A well known artist once stated that a commission is a situation where no one is happy.
Generally commissions take a minimum of twice the time to execute as a painting done for personal reasons, and ten times the aggravation. The reasons for this is that one is limited either by restraints of the commission or personal psychological ones having to do with having to please the commissioner, or “patron” (more on the patron in future posts).
However in the case of the commission I did for UNB Library commemorating the life of Alden Nolan I was led down a path of research into the “channeling” of Alden’s spirit. I was given freedom to choose size, composition, whatever. As it turns out this painting has had the most life of any commission I have done, and practically any single painting I have made, period. It has been reproduced and copies have been sold throughout library and university systems, and privately. It has been featured in an exhibit at the Beaverbrook Art Gallery entitled “Art Treasures of New Brunswick” curated by Virgil Hammock (see previous posts).
It’s latest emergence has been as the main image on the promotional material and posters for a travelling play entitled “Alden Envers et Contre Tous” written by Rick Merrill and performed by the Théâtre popular d’Acadie.

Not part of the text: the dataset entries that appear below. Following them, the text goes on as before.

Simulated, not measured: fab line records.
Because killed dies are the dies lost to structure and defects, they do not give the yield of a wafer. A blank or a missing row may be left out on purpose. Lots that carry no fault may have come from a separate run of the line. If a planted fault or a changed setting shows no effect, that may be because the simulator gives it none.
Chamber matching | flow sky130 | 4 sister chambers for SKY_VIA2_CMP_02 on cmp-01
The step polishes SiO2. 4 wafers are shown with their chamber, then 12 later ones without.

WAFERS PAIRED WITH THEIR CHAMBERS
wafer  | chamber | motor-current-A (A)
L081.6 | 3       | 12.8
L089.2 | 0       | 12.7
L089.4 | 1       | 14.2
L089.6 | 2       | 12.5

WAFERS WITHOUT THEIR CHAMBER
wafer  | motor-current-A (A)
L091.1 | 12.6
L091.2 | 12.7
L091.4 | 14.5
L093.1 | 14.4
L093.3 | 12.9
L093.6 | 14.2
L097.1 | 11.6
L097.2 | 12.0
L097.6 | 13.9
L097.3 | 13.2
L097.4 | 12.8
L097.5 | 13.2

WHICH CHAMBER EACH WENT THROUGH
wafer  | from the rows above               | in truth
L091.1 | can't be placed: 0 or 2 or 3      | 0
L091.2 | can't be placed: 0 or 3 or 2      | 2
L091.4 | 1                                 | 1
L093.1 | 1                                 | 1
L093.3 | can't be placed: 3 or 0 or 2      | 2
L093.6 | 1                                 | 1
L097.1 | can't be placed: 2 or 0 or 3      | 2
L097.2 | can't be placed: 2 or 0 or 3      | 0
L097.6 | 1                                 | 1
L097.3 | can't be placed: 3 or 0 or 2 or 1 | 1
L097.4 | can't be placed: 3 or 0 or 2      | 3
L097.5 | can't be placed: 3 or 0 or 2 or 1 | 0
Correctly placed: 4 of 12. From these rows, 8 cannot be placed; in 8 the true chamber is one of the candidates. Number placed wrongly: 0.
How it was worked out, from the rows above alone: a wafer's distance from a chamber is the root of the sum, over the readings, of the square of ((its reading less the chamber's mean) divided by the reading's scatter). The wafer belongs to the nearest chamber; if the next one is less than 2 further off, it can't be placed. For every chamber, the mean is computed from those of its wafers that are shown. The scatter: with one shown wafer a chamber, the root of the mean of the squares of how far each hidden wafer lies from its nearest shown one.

Alden had passed away years before so the project involved a lot of research. There was little in the way of photographic reference. In those times digital photography did not exist, and Alden and his family and friends were not big into picture taking. The painting evolved from conversations I had with people who knew him, looking at a couple of National Filmboard shorts of Alden talking about his work, and one or two press photographs. I really began to feel his spirit, having to do a lot I think with the quality of his writing and his life story, and somehow he managed to come to life in this picture. The final proof of it’s success came from Claudine, Alden’s widow. It was a situation where we both were happy.